Home / Payments on account: what sole traders need to know
Payments on account are advance payments toward next year's tax bill, paid in two equal instalments — one in January and one in July. They exist because HMRC collects income tax in arrears. For sole traders with a rising income, they can turn a manageable annual tax bill into a significantly larger January demand than expected.
When you file your Self Assessment return for a tax year, if your total tax liability exceeds £1,000 and less than 80% was collected at source through PAYE, HMRC requires you to make two payments on account for the following year. Each payment is 50% of your current year's bill.
Example: your 2026/27 Self Assessment bill is £8,000. On 31 January 2028, you pay the remaining balance for 2026/27 (say £4,000 after a July on-account payment) plus the first payment on account for 2027/28 (£4,000, being 50% of £8,000). On 31 July 2028, you pay the second on-account payment of £4,000.
In the year a sole trader's income grows significantly, this means January can require paying off the prior year's remaining balance and a large on-account amount simultaneously — potentially around 150% of the annual tax bill in one month.
If your early self-employment income was modest or below the £1,000 threshold for on-account payments, you may have been paying no January or July instalments at all. The first year your bill exceeds the threshold — often when income grows as a business matures — you move from a simple annual payment to a three-part demand in one tax cycle.

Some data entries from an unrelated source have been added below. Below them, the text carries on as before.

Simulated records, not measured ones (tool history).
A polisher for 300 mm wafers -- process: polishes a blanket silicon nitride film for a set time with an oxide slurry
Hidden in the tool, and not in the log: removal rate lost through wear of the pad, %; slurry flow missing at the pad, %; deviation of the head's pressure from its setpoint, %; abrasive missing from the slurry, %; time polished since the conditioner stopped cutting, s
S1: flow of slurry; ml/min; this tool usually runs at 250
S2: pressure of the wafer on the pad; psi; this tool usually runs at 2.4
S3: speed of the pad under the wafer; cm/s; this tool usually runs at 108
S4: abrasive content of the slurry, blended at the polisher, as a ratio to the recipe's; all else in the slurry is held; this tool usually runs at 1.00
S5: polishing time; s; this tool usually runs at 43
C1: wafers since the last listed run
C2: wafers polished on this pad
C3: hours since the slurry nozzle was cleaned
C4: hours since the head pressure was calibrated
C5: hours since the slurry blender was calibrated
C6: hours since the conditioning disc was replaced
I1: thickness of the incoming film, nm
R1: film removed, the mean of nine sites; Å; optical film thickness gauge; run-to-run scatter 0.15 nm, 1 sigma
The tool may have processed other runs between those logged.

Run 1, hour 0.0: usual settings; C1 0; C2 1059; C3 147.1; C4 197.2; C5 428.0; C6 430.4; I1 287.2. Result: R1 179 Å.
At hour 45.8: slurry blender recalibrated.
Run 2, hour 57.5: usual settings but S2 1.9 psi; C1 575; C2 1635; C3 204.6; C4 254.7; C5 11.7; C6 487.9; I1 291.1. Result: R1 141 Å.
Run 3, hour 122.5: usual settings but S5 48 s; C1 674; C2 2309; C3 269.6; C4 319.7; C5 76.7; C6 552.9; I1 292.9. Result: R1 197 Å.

This is not a penalty or a system error. It is a structural feature of how Self Assessment is designed. But it catches a significant number of people by surprise because the demand is larger than the underlying annual bill alone suggests.
The monthly set-aside figure shown in this calculator is calibrated to the annual bill, which covers the underlying tax. If you know payments on account will apply, setting aside slightly more than the calculator suggests — or simply accumulating twelve months of reserve before touching the account — reduces the January shock.
31 January: file your Self Assessment return for the previous tax year; pay the remaining balance for that year; and pay the first payment on account for the current tax year (each worth 50% of the prior year's bill).
31 July: second payment on account for the current tax year.
If your income for the current year will be lower than the previous year, you can apply to reduce your payments on account using HMRC's SA303 form. This avoids over-paying, but if your actual income turns out higher than estimated, HMRC will charge interest on the difference.
Late payments attract interest from the day after the due date. Persistent non-payment leads to surcharges and potentially enforcement action. If you cannot pay on time, contacting HMRC to discuss a Time to Pay arrangement before the deadline is always better than ignoring it.
The monthly set-aside figure shown here covers the estimated annual income tax and Class 4 NI bill. If you reserve this consistently into a separate account, you should have enough to cover the January payment — including the on-account element — without a cashflow crisis.
Use the quarterly reserve figure as a checkpoint. At the end of each quarter, compare the amount sitting in your tax reserve against the cumulative set-aside target. A gap means income has grown, expenses have been under-estimated or the reserve discipline has slipped.
For the year in which on-account payments first apply, consider reserving modestly more than the calculator suggests. Once the system is established and your income is relatively stable, the on-account cycle becomes predictable and manageable.
The homepage calculator is the fastest way to turn this guidance into a concrete monthly take-home and tax reserve estimate.
The first payment on account is due on 31 January and the second on 31 July each year. Each is 50% of your previous year's Self Assessment tax bill.
Payments on account apply when your total Self Assessment tax liability exceeds £1,000 and less than 80% of it was collected at source through PAYE. If your bill is £1,000 or less, no payments on account are required.
Yes, if you expect income to be lower in the current year than in the previous one. Use form SA303 to request a reduction. If your actual income is higher than you estimated, HMRC charges interest on any underpaid amount.
The calculator shows a monthly set-aside and quarterly reserve based on the estimated annual tax bill. It does not automatically add the on-account element, but building the annual reserve gives you the cash needed to cover both the balancing payment and the on-account instalments.
Interest applies from the day after the deadline. After 30 days, a surcharge of 5% applies to unpaid amounts. If you are unable to pay, contact HMRC as early as possible to arrange a Time to Pay agreement.